Anti-bullying rally in La Marque aims to create dialogue
Families of bullied teens share their stories
LA MARQUE, Texas – Last November, Brandy Vela killed herself in front of her family after months of bullying.
Her relatives know all too well the pain of cyberbullying.
"They tortured my daughter for six months nonstop,” Raul Vela said.
Earlier this week, Andres Villagomez and Karinthya Romero were charged in connection with the teen’s suicide. But the Vela family said the conversation doesn’t stop here.
“Just because two people are sitting in jail doesn't stop the bullying and the harassment," Vela said.
It's been a challenging year for the community, especially at Texas City High School, which is why organizers put together the anti-bullying rally held Saturday. The goal was to open up the dialogue, and they wanted kids to know there is a place to go if they need help.
"I want kids to feel comfortable knowing that they can talk to someone who is not a family member or someone who they know, who is trying to reach out," life coach Detrick Harper said.
Harper works with students to help overcome the pain of bullying.
"My life coach Detrick helped me not to kill myself at school," seventh-grader Regina Carter said.

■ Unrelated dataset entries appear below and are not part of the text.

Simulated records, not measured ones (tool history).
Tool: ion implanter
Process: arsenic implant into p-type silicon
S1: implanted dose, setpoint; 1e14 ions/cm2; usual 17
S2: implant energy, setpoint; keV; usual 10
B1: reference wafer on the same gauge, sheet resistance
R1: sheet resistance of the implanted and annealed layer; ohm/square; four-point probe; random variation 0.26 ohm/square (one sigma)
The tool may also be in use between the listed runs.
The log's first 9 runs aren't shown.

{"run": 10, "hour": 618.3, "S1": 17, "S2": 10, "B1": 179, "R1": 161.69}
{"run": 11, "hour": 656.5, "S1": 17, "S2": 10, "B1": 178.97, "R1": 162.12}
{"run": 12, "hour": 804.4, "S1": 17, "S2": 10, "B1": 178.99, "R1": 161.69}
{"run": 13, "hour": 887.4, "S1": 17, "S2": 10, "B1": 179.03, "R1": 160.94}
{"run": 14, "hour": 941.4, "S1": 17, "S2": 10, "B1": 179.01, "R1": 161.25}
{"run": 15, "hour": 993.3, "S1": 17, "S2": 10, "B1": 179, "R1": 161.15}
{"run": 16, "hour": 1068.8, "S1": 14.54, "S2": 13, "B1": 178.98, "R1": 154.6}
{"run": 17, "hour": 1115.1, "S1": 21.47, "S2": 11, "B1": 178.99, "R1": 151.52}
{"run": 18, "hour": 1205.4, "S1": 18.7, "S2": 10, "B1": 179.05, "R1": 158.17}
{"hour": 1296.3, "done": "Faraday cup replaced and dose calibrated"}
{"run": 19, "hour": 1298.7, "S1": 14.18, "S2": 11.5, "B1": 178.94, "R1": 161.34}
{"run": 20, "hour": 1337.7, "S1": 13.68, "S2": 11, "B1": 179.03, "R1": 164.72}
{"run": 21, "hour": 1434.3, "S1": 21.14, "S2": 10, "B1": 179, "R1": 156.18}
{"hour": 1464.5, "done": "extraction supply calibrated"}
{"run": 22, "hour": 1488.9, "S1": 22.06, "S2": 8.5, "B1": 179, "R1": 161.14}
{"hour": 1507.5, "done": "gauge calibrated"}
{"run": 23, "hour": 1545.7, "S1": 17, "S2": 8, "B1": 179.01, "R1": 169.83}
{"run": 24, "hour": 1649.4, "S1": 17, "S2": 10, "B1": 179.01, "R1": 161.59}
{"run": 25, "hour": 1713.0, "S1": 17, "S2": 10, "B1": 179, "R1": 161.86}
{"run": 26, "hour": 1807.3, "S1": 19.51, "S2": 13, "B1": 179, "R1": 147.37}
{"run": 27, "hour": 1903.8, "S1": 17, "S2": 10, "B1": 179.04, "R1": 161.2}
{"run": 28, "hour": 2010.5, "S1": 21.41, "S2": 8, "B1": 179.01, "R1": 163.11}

Bailie Lundy, 15, died last month. Detectives are investigating the case as a suicide.
Her family isn’t sure if bullying played a role, but they joined the anti-bullying cause.
“She was loved,” Shandra Clay said. “(She was) always happy (and) always smiling. She was just loved.”
Clay wanted people to know there’s always hope.
“Talk to somebody,” Clay said. “(There’s) always a listening ear. (There’s) always someone there for you.”
Added parent Lola Hill, "I needed to let my daughter know that if she can't talk to me, there's other people that she can talk to.”